The third way in currency overlay

Is currency hedging worth it? Like many investors, the Lens has always been tempted to ignore the risk created by swings in FX.

However, the Lens began to question this after a business breakfast held by CAMRADATA and ETS Factory recently. ETS Factory uses artificial intelligence in its suite of investment strategies, which includes currency overlay. So the topic of conversation was about enhancing long-term value with active FX hedging – a subject that, like many investors, the Lens had preferred to ignore for a long time.

The fundamental question is whether any real value is to be had in the active management of the foreign exchange risk that inevitably stems from international equity or bond mandates. The Lens concedes ignoring currency risk could be dangerous yet trying to forecast currency movements feels much like tossing a coin, so our belief was there were only two things that could be done with FX.

The first is to ignore it in the belief that it’ll all ‘come out in the wash’ eventually. This is what many institutional investors do.

The second approach would be to hedge currency exposure in its entirety so that a portfolio ends up with no currency risk whatsoever. That is what the Lens had always believed was right.

But in doing this, there is no upside return from the currency element, so this brings us to the third solution. This is about more actively chasing an additional return by looking at currency exposure in more detail to understand underlying risks, before implementing a currency overlay strategy that helps to improve the risk/return characteristics of the portfolio.

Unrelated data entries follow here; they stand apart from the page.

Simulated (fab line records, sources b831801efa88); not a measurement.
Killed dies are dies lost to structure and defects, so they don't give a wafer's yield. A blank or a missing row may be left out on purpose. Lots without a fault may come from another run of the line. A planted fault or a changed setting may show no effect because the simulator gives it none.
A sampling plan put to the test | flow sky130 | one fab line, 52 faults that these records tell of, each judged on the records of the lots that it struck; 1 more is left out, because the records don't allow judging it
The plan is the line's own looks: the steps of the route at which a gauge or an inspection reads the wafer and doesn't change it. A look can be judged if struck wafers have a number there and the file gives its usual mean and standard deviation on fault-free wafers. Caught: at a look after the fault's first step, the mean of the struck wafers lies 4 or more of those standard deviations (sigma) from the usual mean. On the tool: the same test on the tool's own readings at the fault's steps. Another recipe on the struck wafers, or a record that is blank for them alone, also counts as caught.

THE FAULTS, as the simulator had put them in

Put another way, the strategy hedges against undesirable movements and looks to take advantage of favourable trends, enhancing a portfolio return.

Interestingly, research in 2018 showed that active currency overlay delivered risk-adjusted returns on a par with hedge funds chasing absolute returns from FX.

The Lens suggests investors take a close look at their approach to FX before the next cycle in emerging market investing gets into full swing.